Theaters of the past, especially, in Bridgeport are indeed gone –virtually disappeared. No longer is Main Street bright with the marquees that once held our attention. Downtown Bridgeport has changed dramatically.
I can remember so vividly the Loew’s Poli with the headliner letters announcing the latest flick from Hollywood. The Palace, as it was known, was only a couple of doors down from its sister theater, the Majestic. Back then we were indeed a theatrical community.
Across the street, the Lyric and Strand theaters stood. Not far from them, the Globe for our entertainment, as well. If we walked a few blocks to Fairfield Avenue, we would find the Rivoli Theater. I remember well seeing western movies on the big screen. The Rivoli always played at least two movies, plus cartoons and a news update. For an inexpensive night of fun and entertainment, people attended the Rivoli. I still can smell the popcorn as you entered the lobby. You could have a great night out for well under a dollar.
Not far from the Rivoli, the Warner Brothers at State Street and Lafayette Boulevard also always had great movies at a decent price. The building was where Housatonic Community College stands today.
Located north on Main Street at one time was the Merritt Theater which unfortunately is gone now, too. A smaller theater near Main and Charles Streets, called the Rialto, gave viewers a night out, reasonably priced. The exact location was directly across from the Colony Diner which is still at its original location even today.
Several other theaters that are honorable mention are the former Highway, the Beverly, the Astor, the Hippodrome, and, of course, the Barnum on Barnum Avenue. All of these wonderful centers of fine entertainment have disappeared through the years.
Bridgeport still has theaters most of which are housed in a major complex. What we were used to has dramatically changed. Now we have more choices all under one roof –similar to a shopping center, in a sense.
The days of simplicity now have become more complex. As time progresses perhaps cable television will become more competitive or film rentals will take away business from the big conglomerates. Only time will tell.
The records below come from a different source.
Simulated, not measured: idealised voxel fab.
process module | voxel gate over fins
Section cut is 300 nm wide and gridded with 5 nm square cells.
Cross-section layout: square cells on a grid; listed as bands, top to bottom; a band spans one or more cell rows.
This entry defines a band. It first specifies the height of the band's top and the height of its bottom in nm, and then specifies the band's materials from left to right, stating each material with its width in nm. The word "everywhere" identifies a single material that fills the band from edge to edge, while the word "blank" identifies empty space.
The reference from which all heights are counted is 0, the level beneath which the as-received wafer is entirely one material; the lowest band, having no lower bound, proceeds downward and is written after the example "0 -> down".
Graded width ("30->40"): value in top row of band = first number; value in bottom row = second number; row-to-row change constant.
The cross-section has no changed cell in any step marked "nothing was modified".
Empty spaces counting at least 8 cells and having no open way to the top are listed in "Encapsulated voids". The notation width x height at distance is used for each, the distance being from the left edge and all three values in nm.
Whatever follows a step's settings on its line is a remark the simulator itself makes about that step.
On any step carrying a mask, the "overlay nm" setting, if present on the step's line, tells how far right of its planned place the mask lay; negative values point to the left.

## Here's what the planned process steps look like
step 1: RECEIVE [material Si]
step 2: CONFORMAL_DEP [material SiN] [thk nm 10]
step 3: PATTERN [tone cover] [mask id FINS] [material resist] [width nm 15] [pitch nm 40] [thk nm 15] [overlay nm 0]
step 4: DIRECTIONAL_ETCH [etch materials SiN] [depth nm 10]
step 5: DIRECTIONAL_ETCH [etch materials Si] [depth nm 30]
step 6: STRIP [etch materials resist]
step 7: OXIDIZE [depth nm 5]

Historically, people have to be entertained. Everyone has their favorite stars and types of films they enjoy. But looking back to the golden years of the movie industry, one thing is for sure: the forms of entertainment we seek will continue for change.
No one truly remembers the pioneers who paved the way to big screen entertainment that brought joy to the beholder. Thinking about that time period I can truthfully say I’m glad I had the good fortune to take those memories and hold them dear to my heart.